Yet if the purpose of the modern church is to be a cutting-edge political pacesetter, Islam is doing the better job. It’s easy to look at gold-toothed Punjabi yobs in northern England or Berber pseudo-rappers in French suburbs and think, oh well, their Muslim identity is clearly pretty residual. But that’s to apply Westernized notions of piety. Most of us have known that moment when we realize we’re in the presence of someone good, or at least goody-goody: the clean-cut Christian youth group that boards the plane and takes the seats around you, and whose very niceness makes you feel awkward. But the mosque is a meetinghouse, and throughout the West what it meets to discuss is, even when not explicitly jihadist, always political. The mosque or madrassa is not the place to go for spiritual contemplation as much as political motivation. The Muslim identity of those French rioters or English jailbirds may seem spiritually vestigial but it’s politically potent. Pre-modern Islam beats post-modern Christianity.
In 2006, a dozen intellectuals published a manifesto against Islamism and in defense of “secular values for all.” The signatories included Ayaan Hirsi Ali, the Dutch parliamentarian; Irshad Manji, the Canadian writer; and Salman Rushdie, the British novelist. All three are brave figures and important allies in the campaign against the Islamist tide. But they’re making a mistake: secular humanism is an insufficient rallying cry. As another Canadian, Kathy Shaidle, wrote in response: “It is secularism itself which is part of the problem, not the solution, since secularism is precisely what created the Euro spiritual/moral vacuum into which Islamism has rushed headlong.”

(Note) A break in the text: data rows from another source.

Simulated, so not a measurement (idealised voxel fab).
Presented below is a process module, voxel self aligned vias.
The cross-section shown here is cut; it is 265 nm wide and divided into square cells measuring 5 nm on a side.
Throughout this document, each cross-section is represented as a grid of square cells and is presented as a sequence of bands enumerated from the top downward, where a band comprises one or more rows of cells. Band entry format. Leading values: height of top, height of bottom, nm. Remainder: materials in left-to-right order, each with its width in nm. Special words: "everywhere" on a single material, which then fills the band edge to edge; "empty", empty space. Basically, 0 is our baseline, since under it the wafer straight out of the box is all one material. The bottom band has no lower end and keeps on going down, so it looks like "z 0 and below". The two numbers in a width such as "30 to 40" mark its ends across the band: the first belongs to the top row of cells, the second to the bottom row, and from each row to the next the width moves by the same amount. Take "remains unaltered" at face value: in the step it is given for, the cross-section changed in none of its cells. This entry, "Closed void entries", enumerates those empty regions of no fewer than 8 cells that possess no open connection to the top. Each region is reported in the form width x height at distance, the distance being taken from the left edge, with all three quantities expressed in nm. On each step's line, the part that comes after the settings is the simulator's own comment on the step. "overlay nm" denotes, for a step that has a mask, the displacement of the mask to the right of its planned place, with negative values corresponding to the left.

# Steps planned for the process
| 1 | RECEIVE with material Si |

It’s not an unprecedented arc: Hitler followed Weimar — or, for fans of Cabaret, prison camps followed transvestites in cutaway buttocks. There’s an extremely fine line between “boldly transgressive” and spiritually barren, and it’s foolish of secular Western elites to assume their own populations are immune to the strong-horse pitch. There’s a reason that Islam is winning reverts in Europe and North America. Prayers for the Assassin, a portrait of the Islamic Republic of America in the year 2040, is an inventive piece of “what if?” fiction by Robert Ferrigno, hitherto an efficient writer of lurid Californian crime novels full of porno stars, druggies, and a decadent elite: a slice of everyday life in the Golden State. In its way, Ferrigno’s imagined Islamic future is a corrective to that present: Jill Stanton’s proclamation of faith while accepting her second Academy Award would have been enough to interest tens of millions of Americans in the truth of Islam, but she had also chosen that moment in the international spotlight to announce her betrothal to Assan Rachman, power forward and MVP of the world champion Los Angeles Lakers. Celebrity conversions cascaded in the weeks after that Oscars night.
They’re the American equivalents of Emma Clark and Britain’s Muslim soccer players. Absent some transformative catastrophe — as in Ferrigno’s novel — the United States has a strain of evangelical Protestantism strong enough to grow in the years ahead. Unfortunately, there is no such surging evangelicalism in Europe. In search of the guiding hand of God, some Europeans will return to Pope Benedict’s church, some will accept Islam, but there will be no takers for the archbishop of Canterbury’s watery obsolescent soft-left pap. In “Dover Beach,” Matthew Arnold wrote:
The Sea of Faith
Was once, too, at the full, and round earth’s shore
Lay like the folds of a bright girdle furl’d.
But now I only hear
Its melancholy, long, withdrawing roar, Retreating, to the breath
Of the night-wind, down the vast edges drear
And naked shingles of the world.
The “melancholy, long, withdrawing roar” has been so long withdrawing in Europe that they don’t yet understand the sound they hear is a new roar, not withdrawing but gradually advancing, a new Sea of Faith that one day will be at the full and round Europe’s shore like the folds of a bright girdle furl’d.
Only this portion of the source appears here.